Saturday night at 8 p.m., I was home alone when my phone rang. It was Kay. “Listen to this!” she screamed. I strained my ears and mind to discern whatever patterns I could. I couldn’t make it out. But I did recognize the sounds of loudness.
Kay was calling from the Oakland Coliseum. She was at the Elton John and Billy Joel concert. Her friend Betsy’s company had bought a box that holds 12, but the day before the show, they only had 11 bodies. Kay got the call. I was way more excited for her than she was. Until I got the call. She was happily hysterical…
“I really really REALLY wish you could be here!” she shouted. “You should see these guys on their pianos! Wow! It’s amazing! They are having the time of their lives! It’s like they are little boys!”

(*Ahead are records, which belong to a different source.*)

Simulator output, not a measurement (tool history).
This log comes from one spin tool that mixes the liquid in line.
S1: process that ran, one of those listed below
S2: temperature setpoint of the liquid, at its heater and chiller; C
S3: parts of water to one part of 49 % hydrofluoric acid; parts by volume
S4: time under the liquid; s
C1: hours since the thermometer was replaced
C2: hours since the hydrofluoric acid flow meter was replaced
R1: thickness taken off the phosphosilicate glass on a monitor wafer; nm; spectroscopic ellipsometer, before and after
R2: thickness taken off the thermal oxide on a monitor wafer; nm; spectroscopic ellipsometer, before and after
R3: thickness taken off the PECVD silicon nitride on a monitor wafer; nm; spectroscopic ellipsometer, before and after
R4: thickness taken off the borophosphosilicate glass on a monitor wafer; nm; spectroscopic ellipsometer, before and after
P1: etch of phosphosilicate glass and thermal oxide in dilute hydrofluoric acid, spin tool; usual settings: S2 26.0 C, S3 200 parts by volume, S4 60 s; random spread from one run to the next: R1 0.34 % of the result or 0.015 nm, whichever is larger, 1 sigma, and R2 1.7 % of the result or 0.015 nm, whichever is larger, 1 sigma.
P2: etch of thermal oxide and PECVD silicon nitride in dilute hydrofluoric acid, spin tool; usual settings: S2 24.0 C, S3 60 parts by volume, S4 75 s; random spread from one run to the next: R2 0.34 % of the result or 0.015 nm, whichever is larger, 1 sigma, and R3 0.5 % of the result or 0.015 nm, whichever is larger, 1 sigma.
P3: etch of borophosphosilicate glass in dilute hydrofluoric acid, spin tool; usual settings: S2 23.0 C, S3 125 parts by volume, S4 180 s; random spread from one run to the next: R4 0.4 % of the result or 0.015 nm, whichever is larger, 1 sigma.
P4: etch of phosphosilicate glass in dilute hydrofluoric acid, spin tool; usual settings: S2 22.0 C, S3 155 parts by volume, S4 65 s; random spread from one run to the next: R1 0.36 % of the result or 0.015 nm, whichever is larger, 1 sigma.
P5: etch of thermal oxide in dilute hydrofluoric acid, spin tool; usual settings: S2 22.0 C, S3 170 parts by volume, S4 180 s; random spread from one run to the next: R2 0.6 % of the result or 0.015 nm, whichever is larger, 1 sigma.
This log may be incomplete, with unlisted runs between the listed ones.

And then there was Daltrey and especially Townshend at the Super Bowl. Pete Townshend, the definition of unleashed chaos otherwise known as rock and roll. His command of the force is no more or less than it ever was. And then there’s the Neil Young concert I went to not that long ago. A man who has never been pretty, but has always been beautiful to me. And there’s the Tom Petty concert a few years before that. I was so inspired I came home and wrote a book. And The Rolling Stones – Yes Mick, I do know that you know it’s only rock and roll, and yes, you’ve convinced me, you really do like it. And I love you for the reminder.
Much of what is me – my philosophy, my outlook, my artistic flow – came directly from the words and music of rock and rollers. When I was young, they were young, and they taught me how to be young. Now that I’m older, they are older too, so now they are teaching me how to grow old, by continuing to teach me how to be young. And that’s the lesson that never grows old.